Going into this episode of Gamushara (ガムシャラ), I was wondering whether they would try to cover all four teams in this one episode, and the answer is yes. So, let’s see how well they manage to cram it all in. Will all the participants get some time to shine, or will it end up being a complete muddle?
We go through the teams in the same order as they were introduced, which is convenient though not always advisable (depending on how entertaining each part is). So, we rejoin the basketball trick team first, with Jesse, Hanzawa Akatsuki, Masuda Ryo, Fukusawa Tatsuya, and Iwamoto Hikaru.
They were the least interesting team last time, and I wonder if I’ll even be able to sit through five minutes of watching them practicing.
Thankfully, I won’t have to. I think the director realize that this was going to make for some horribly tedious programming, and came up with a very different plan indeed.
They’re going into a haunted house! And they’re going to go in one at a time! (So, this group will definitely get tons of quality camera time.)
This, of course, has nothing to do with their challenge and everything to do with entertainment value. To try and tie things together, though, the staff tells them that they have to do basketball handling/tricks while inside – they can’t just carry the ball through the place.
The staff didn’t skimp on this one – they’ve got the helmet cam and everything . . .
. . . so we get incredibly unflattering images of their faces. Fukusawa-kun didn’t do too badly on this score.
His attempt to do solo shiritori as a way of keeping calm didn’t work, though.
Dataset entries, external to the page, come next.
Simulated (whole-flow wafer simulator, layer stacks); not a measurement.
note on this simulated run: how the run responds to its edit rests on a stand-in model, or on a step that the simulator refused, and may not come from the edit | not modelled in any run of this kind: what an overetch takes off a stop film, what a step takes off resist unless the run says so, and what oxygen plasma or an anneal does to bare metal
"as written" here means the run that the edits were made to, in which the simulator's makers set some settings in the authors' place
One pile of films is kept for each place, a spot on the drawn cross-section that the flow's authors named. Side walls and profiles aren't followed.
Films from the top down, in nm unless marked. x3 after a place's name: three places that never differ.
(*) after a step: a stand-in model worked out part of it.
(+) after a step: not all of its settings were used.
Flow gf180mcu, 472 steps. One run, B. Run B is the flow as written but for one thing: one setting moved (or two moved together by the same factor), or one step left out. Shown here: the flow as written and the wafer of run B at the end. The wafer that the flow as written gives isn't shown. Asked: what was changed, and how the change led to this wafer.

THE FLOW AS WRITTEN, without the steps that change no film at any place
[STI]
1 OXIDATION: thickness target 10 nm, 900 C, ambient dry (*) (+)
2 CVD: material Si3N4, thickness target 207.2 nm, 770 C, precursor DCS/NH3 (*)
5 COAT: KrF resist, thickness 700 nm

Masuda-kun didn’t have much fun on this one.
Iwamoto-kun was up next. How is it that Japan produces the creepiest horror movies and yet these guys can’t avoid screaming in panic even when nothing has happened yet? I hope they’re just playing it up for the camera.
Hikaru-kun doesn’t do too badly, even though his shouting could have woken the dead . . . and did.
Hanzawa-kun was actually initially quite calm until a sneeze from a staff member brought him to the ground.
His ended up being easily the funniest of all of them, for reasons I won’t specify.
Jesse-kun, who was billed as “Mr. Perfect”, was last. Let’s see how perfect he manages to be in the face of this.
He added his own little variation on the usual reactions by saying “otsukaresama” (thank you for your hard work) to the monsters and then screaming in a higher pitch than any of the others. They stuck to the face cam, so I wasn’t sure whether he was moving the ball.
How is it that I’ve seen all five of them react pretty much the same way to the same stuff, and I’m still not tired of watching this?
And there you go – that’s how they decided to make this challenge watchable, and it was brilliant.
There’s a pretty big downside, though – it took half the episode. At this point, scanning through it the first time, I thought they would only cover two teams as a result, and that’s what I would have suggested. Instead, they scrunched the other three teams into the remaining half of the program. Actually, less than half, as we’ll soon see.
Next was the breakdancing team – Iwahashi Genki, Takahashi Fuu, Takahashi Kaito, Matsuda Genta, and Hayashi Ren.
The focus last time was the contrast between Genki-kun and the other team members – exacerbated by the fact that he’s supposed to be the team leader.
This time, the focus was primarily on Genki-kun. At this rate, no one is going to want to be in Genki-kun’s team because they’ll know that they won’t get much screen time.
The others got to at least show some of their practice.
The way the announcer dubbed Takahashi Kaito-kun a “tensai shounen” (genius boy) was a bit over-the-top.
And they were forcing the contrast a bit too much here, once again leaving Genki-kun looking like the antithesis of the can-do Johnny.
Now for the most interesting team – the drummers. Last time, Jinguji Yuta, Nakamura Reia, Matsukura Kaito, Tajima Shogo, and Inoue Mizuki had a difficult time keeping up with their instructors. Will we see some improvement this week?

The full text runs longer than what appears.